Editorial: College’s drug testing proves well-intended but impractical

Would you want to take a drug test just to go to classes?

That’s the newest policy at Linn State Technical College in Missouri, which has mandated that all incoming freshmen, as well as returning students who have taken off a semester or more, submit urine samples for drug testing.

This move is misguided, although probably well-intended. Testing anyone for drugs without a safety reason or suspicion of use is something we cannot endorse.

Vanessa Ko wrote that the move is “considered unprecedented for a public college” in Time Magazine’s Sept. 9 issue.

The institution has defended itself by arguing that because it is a technical college and a large number of the students will be dealing with heavy equipment, it is merely reflecting workplace standards in its own policies.

That is a reasonable argument to make, except for one small problem: the school is mandating that all students take a drug test, regardless of whether or not the students actually deal with equipment or not.

This strikes us as a situation where good intentions have gone too far and, unfortunately, this policy could set a negative precedent for what public institutions can and cannot demand of their students.

The Lariat is not advocating for drug usage under any circumstances, but the policy is misguided in that it takes the focus off the real danger, which is that students will use narcotics and then also use heavy equipment and machinery.

There’s a simple enough fix to this problem: make drug testing mandatory for those who wish to work with equipment.

This brings the focus back to the actual issue and allows for the administration of Linn State Technical College to focus on what really matters in this context, which is keeping students safe.

The idea that you need to test every incoming freshman for drug usage before it can come to school is ludicrous. Not only is it not cost effective, but it opens up nothing but problems for the rest of the students at the school and even the administration implementing the policy.

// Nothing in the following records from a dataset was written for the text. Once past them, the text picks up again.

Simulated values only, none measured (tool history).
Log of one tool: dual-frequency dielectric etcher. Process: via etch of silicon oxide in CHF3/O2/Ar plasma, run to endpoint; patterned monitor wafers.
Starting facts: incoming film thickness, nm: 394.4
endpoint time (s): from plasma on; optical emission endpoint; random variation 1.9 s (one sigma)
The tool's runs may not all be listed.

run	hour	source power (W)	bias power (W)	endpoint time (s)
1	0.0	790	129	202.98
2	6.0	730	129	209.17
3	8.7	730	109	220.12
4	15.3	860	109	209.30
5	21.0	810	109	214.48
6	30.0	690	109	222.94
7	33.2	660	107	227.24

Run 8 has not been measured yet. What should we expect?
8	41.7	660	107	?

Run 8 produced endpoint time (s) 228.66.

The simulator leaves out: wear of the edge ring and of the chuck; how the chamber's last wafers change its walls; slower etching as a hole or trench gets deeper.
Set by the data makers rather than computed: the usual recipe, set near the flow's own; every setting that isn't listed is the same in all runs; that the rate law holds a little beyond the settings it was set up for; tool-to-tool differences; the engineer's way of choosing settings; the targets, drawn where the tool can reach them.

If someone really wanted to continue using drugs, won’t they just go to another school or wait until after they’ve taken their incoming drug test?

This puts Linn State in a double bind – it can either continue testing students throughout their time at the college or they can accept that students will simply pass the first test and then continue to engage in harmful activities.

The problem at this point isn’t so much that it might catch some students using drugs but more that it places an unfair burden on students who aren’t using drugs and the taxpayers in the state.

Should taxpayers be expected to repeatedly pay for the drug testing of students, despite the fact that no evidence suggests these students are actually engaging in drug usage?

To mandate drug testing for students dealing with dangerous equipment or even athletes is one thing.

To demand that all students and taxpayers pay (at least indirectly) for drug testing for all students is an unnecessary cost placed on students who have done nothing to deserve it.

We would encourage Linn State and all other schools considering adopting such a policy to take a more moderated approach. That would ensure the focus is actually on student safety, not creating artificial costs for students and taxpayers that may not deserve to pay it.